Most invalid wills fail for avoidable reasons
Will invalidity sounds dramatic but most cases are not contested in court — they are simply wills that fail quietly because a formality was not observed. The estate then falls into intestacy, or a previous will comes back into effect.
Here are the main ways a will can be invalid.
Improper execution
A will must be signed by the testator in the presence of two witnesses who are both present at the same time. The witnesses must then sign in the testator's presence. All three signatures must be on the same document.
Common mistakes: the testator signs before the witnesses arrive; one witness signs in a different room; the will is signed in sections over multiple sittings; witnesses sign in the wrong order. Any of these can invalidate the will.
A beneficiary witnessing the will does not invalidate it, but it does invalidate that beneficiary's gift. The same applies to the spouse or civil partner of a beneficiary.
Lack of testamentary capacity
The person making the will must understand what they are signing, know broadly what they own, and not be suffering from any condition that prevents them from making a free decision. This is the test from Banks v Goodfellow (1870).
Dementia, stroke, or serious illness does not automatically mean a person lacks capacity. Capacity is assessed at the time of signing, not generally. But if a will is challenged on capacity grounds, the burden of proof matters — and a will made without any supporting evidence of capacity is harder to defend.
Undue influence
A will can be set aside if it was made because someone pressured or coerced the testator. Undue influence is hard to prove — it requires showing that the testator's free will was overborne, not merely that they were persuaded or that someone had influence over them.
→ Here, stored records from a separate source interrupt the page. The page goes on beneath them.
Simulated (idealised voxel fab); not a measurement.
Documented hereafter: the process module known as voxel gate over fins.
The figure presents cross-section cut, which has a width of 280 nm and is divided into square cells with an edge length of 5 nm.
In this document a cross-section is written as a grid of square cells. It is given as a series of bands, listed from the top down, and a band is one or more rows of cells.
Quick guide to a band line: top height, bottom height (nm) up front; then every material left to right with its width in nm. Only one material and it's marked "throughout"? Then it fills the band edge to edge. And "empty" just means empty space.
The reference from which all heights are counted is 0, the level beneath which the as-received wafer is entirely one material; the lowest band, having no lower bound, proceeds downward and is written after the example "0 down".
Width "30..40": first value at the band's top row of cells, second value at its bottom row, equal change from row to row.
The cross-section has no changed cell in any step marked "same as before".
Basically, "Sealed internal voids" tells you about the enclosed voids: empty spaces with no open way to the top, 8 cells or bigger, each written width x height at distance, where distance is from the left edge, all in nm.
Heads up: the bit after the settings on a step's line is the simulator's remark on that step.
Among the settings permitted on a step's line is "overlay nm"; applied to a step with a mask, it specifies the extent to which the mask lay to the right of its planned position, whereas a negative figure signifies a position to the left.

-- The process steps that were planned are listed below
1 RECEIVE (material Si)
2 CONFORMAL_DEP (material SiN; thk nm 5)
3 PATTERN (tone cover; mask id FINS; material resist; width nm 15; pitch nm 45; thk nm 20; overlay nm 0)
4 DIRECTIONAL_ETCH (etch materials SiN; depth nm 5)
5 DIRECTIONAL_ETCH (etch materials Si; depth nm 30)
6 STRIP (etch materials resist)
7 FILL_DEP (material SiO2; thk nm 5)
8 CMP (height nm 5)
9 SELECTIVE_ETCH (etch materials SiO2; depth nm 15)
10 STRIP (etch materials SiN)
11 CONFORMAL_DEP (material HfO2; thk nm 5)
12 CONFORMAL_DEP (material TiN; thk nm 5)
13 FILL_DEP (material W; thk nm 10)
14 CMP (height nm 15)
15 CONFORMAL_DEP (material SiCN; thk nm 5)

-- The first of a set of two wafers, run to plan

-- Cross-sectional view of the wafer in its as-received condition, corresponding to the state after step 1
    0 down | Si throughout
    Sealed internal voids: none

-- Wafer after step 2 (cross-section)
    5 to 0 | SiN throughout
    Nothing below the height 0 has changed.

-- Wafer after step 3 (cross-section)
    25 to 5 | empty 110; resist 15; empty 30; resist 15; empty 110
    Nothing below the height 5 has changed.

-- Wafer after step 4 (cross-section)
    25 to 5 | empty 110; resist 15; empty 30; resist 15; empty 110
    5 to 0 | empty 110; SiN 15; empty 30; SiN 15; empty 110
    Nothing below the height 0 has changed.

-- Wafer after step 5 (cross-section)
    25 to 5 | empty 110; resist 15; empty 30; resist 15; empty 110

Courts are cautious about undue influence claims. A strong relationship, even a controlling one, is not enough. But where there is evidence of isolation, dependency, or direct pressure at the time of signing, a claim may succeed.
Fraud and forgery
A will produced by fraud — for example, where the testator was deceived about what they were signing — or by forgery is void.
Revocation
A will is revoked in three ways: by the testator writing a new will that includes a revocation clause; by the testator deliberately destroying the original; or by marriage. Getting married in England and Wales automatically revokes any existing will. This is one of the most commonly overlooked traps.
Divorce does not revoke a will, but it does change its effect — the former spouse is treated as having died before the testator.
Ambiguity and drafting errors
A will that is ambiguous — where the meaning is genuinely unclear — is not invalid but can cause serious problems. Courts will try to determine what the testator intended, but this takes time and money. Clear, precise drafting avoids it.
How to protect your will
Sign correctly, in front of two independent witnesses who are not beneficiaries. If there is any question about your capacity, have your GP assess you first. Keep your will updated when circumstances change. Store the original safely and tell your executor where it is.